Say we are given a conveyor belt with sand falling onto it at rate $\Omega$. I am trying to find the power it takes for the belt to operate if it goes forward with constant velocity $v$, but using two different approaches I get two different answers.
The first way, I say that in one second, $\Omega$ amount of sand falls onto the belt, thus every second $\frac 1 2 \Omega v^2$ is required to continue moving the belt forward (simply by looking at kinetic energy difference) and $P=\frac 1 2 \Omega v^2$
The second way, I saw that $F=\frac {d(mv)} {dt}$, thus $F=\Omega v$. Finally, $P=Fv$ so $P=\Omega v^2$.
So which one is it: $P=\Omega v^2$ or $P=\frac {1} {2} \Omega v^2$, and where did I make an incorrect assumption in my two methods?
Answer
Your first answer gives you the rate at which the sand gains kinetic energy whereas your second answer gives you the rate at which work has to be done on the conveyor belt to keep it moving at constant speed.

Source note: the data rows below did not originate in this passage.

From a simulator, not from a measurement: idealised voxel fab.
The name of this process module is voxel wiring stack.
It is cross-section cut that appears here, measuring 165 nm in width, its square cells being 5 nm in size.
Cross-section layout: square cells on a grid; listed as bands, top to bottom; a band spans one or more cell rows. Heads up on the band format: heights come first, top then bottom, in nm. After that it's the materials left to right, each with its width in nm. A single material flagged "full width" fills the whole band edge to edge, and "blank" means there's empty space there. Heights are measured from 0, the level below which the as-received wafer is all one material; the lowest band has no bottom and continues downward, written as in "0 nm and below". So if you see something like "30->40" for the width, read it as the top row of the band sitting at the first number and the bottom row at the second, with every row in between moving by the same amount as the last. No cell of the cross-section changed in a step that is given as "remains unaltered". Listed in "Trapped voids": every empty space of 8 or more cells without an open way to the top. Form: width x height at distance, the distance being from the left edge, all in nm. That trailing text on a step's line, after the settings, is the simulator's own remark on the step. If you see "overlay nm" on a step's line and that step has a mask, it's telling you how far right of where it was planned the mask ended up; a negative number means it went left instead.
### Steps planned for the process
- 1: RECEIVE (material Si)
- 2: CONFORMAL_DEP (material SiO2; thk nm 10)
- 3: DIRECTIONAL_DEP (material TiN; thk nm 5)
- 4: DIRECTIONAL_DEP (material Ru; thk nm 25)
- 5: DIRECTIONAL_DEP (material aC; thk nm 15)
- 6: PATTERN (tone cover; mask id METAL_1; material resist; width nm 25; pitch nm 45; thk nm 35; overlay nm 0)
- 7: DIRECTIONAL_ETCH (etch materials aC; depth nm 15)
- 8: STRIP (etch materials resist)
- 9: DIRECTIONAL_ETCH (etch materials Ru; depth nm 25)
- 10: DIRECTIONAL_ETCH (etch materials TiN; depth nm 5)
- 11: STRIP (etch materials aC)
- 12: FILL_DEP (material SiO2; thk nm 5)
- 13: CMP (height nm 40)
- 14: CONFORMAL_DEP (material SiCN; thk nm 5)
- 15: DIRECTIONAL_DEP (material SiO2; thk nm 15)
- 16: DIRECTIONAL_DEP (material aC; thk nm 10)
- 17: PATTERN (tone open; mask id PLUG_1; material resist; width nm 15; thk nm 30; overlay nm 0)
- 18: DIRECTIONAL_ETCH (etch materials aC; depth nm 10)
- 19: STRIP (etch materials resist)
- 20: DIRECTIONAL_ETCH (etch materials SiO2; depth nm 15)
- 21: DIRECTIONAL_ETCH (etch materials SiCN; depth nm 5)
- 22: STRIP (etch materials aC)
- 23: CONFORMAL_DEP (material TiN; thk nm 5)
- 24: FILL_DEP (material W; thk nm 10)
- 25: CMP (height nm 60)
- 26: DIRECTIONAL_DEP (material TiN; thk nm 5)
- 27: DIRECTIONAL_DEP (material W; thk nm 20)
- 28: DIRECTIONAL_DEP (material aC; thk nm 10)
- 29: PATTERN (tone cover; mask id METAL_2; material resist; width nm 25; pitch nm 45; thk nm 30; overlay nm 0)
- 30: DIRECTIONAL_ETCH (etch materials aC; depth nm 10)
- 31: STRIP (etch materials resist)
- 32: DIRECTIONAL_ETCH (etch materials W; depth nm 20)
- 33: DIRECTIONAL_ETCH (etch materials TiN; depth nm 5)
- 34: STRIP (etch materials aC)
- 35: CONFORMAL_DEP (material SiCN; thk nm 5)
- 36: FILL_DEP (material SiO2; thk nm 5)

When the sand falls on the belt in order to accelerate the sand to the same velocity as the belt there must be frictional forces between the sand and the belt.
There must also be relative movement between the belt and the sand during this acceleration phase as the sand cannot instantaneously to the velocity of the belt.
During the acceleration phase when there is slippage between the belt and the sand heat is generated and the rate of heat generation is the difference between your two answers.
So the motor which drives the belt increases the kinetic energy of the sand whilst heat is being generated due to the relative movement between the sand and the belt during the acceleration phase of the sand.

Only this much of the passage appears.